Or perhaps we are looking at different files? Which chapter/code listing by the way? I have the book so I can look it up.


----------



## topcat (May 9, 2017)

Thanks for the very detailed reply! Sorry, I missed your response for some reason. Your code looks correct to me, and yes the offset is indeed correctly applied. I'll post the exact chapter/example when I get back to my copy. It's one of the later examples.


----------



## Pegasus711 (May 9, 2017)

Hay topcat You should "watch" any thread that you are interested in so that you get an email notification whenever someone replies. Keen to hear from you. I am also becoming more interested in getting to learn about the Drivers as a first step to understanding the kernel. Perhaps we could co-ordinate our efforts in learning in case you are interested that way we both might benefit from each other's perspectives.

Just a thought


----------



## topcat (May 9, 2017)

Thanks for the suggestion. I usually do watch but missed this one 

Look at the implementation of echo_read and echo_write on page 31. This works okay if only one write to the buffer happens. Otherwise, uio_offset should be added to the buffer pointer and the length variable incremented like in your example. Note that the amount variable is computed correctly. Coordinating sounds good 

Incidentally I got a reply from John Baldwin on freebsd-drivers and he agrees.


----------



## Pegasus711 (May 10, 2017)

topcat said:


> Look at the implementation of echo_read and echo_write on page 31. This works okay if only one write to the buffer happens. Otherwise, uio_offset should be added to the buffer pointer and the length variable incremented like in your example.
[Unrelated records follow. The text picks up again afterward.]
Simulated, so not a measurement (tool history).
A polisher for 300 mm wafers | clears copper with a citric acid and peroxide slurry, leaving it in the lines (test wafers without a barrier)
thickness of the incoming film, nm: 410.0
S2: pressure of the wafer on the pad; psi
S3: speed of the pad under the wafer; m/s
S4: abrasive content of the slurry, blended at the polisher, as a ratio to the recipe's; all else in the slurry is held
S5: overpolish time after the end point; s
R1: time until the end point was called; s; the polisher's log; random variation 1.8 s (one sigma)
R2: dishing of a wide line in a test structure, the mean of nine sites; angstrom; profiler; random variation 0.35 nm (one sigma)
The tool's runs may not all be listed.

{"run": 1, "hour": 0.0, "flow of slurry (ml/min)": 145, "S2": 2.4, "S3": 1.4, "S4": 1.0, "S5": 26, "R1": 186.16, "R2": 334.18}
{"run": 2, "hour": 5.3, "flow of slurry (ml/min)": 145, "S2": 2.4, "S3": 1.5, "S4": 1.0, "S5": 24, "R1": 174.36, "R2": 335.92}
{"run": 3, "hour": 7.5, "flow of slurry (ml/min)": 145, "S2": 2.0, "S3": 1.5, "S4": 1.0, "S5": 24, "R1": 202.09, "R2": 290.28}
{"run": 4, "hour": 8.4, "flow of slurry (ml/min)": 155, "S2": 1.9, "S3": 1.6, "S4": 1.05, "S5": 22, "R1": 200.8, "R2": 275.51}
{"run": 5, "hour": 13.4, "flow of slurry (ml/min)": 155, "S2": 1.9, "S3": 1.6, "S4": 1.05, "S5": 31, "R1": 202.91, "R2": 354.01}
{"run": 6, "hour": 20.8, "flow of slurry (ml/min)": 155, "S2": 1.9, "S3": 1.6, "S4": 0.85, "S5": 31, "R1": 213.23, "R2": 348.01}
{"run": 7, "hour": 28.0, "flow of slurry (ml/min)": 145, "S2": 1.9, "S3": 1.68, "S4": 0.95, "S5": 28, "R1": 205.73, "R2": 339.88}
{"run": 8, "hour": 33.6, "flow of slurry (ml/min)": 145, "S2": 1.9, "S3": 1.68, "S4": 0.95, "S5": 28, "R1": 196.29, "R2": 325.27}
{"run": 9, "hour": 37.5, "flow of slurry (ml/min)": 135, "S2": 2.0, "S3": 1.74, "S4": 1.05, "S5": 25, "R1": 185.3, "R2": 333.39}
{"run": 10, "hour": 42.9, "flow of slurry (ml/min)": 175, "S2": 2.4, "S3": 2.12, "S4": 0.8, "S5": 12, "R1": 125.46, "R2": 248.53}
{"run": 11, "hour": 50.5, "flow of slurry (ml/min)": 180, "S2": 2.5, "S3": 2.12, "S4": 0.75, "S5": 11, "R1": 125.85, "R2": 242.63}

May be perhaps the entire buffer is drained at once from the user space? Nonetheless for very large writes the devfs subsystem will anyhow break down the write request into smaller chunks before it writes to the said device so the pointer must be nonetheless incremented after every write and perhaps behave like a circular buffer in this very simple example (since we aren't dealing with anything real here anyways ). By the way, I can give a heads up to Joseph regarding this (on Twitter) and perhaps understand his rationale as to why he did the way he did here. Do you want to do the honors or should I?


topcat said:


> Coordinating sounds good
> Incidentally I got a reply from John Baldwin on freebsd-drivers and he agrees.


Would love to, if you are really interested. Please message me so we could hopefully agree on a method which suits us both. Do you have a blog or something? What's your timezone? Keen to hear


----------



## topcat (May 10, 2017)

Pegasus711 said:


> Do you want to do the honors or should I?


Please, go ahead 



Pegasus711 said:


> Would love to, if you are really interested. Please message me so we could hopefully agree on a method which suits us both. Do you have a blog or something? What's your timezone? Keen to hear


Let's chat more about this! I'm in PDT (Vancouver, BC).


----------



## Pegasus711 (May 11, 2017)

Oh so we are a good 12+ hours apart. I'm from India (GMT +5:30). Nonetheless we live in a small world so co-ordinating shouldn't be much of a problem since both our wall clocks read the same (apart from the am/pm stuff ).

Where do I message you? What's your chat handle? gmail?


----------



## topcat (May 15, 2017)

I'm from India originally as well . You can reach me here or at anindya49 at hotmail.com


----------



## Pegasus711 (May 17, 2017)

cool! Will do bro!


----------